You would have to pass the public benefit test, now that the advancement of religion no longer qualifies automatically for charitable status. And you'd also have to deal with the unofficial presumption that Islamic charities are fronts for terrorists.

There are limited grounds for anxiety. In May 2007, the Government linked eight charities to the London bombings of 7 July 2005 and six more to groups planning attacks. Then there was the news that the Thara Welfare Trust had been hijacked by unauthorised fundraisers collecting for Kashmiri militants. If the Home Office and Treasury report Review of Safeguards to Protect the Charitable Sector from Terrorist Abuse provoked the reasonable complaint that isolated examples aren't proof of widespread abuse, that doesn't mean there is no theoretical risk, as one commentator put it.

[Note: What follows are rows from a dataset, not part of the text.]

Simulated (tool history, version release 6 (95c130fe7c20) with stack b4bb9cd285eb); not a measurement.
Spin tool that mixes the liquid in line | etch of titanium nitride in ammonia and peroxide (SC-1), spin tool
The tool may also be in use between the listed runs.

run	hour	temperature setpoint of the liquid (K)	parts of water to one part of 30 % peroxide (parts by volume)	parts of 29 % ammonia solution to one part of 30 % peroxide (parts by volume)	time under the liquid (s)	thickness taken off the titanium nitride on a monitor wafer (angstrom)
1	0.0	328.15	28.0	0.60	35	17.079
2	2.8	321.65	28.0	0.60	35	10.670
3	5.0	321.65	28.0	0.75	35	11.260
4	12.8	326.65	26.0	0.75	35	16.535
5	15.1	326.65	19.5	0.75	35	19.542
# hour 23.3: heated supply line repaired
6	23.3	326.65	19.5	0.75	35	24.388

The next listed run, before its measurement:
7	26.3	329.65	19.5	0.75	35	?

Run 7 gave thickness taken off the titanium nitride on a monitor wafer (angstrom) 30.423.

But if the Government's right that "while the scale of terrorist links to the charitable sector is extremely small in comparison to the size of the charitable sector, the risk of exploitation of charities is a significant aspect of the terrorist finance threat", who should deal with that risk?

Should it be the Charity Commission, which, with state coercion and capital, has set up the Faith and Social Cohesion Unit to improve governance in the 343 registered mosques and entice the other 850 into the fold?

Quite apart from there being some ambiguity about its role - will the regulator be cosying up or clamping down? - once again, this puts the commission's independence under the spotlight. As if it weren't enough that defining public benefit has thrust it to the political frontier, and as if it hadn't raised eyebrows by buckling to ministerial pressure to allow charities to be political pressure groups, it's now getting involved in the 'war on terror'.

Last year, a controversial book, Arms for Jihad: Charity and Terrorism in the Islamic World, was pulped because of a technicality. In this hazardous political arena, the commission should proceed cautiously.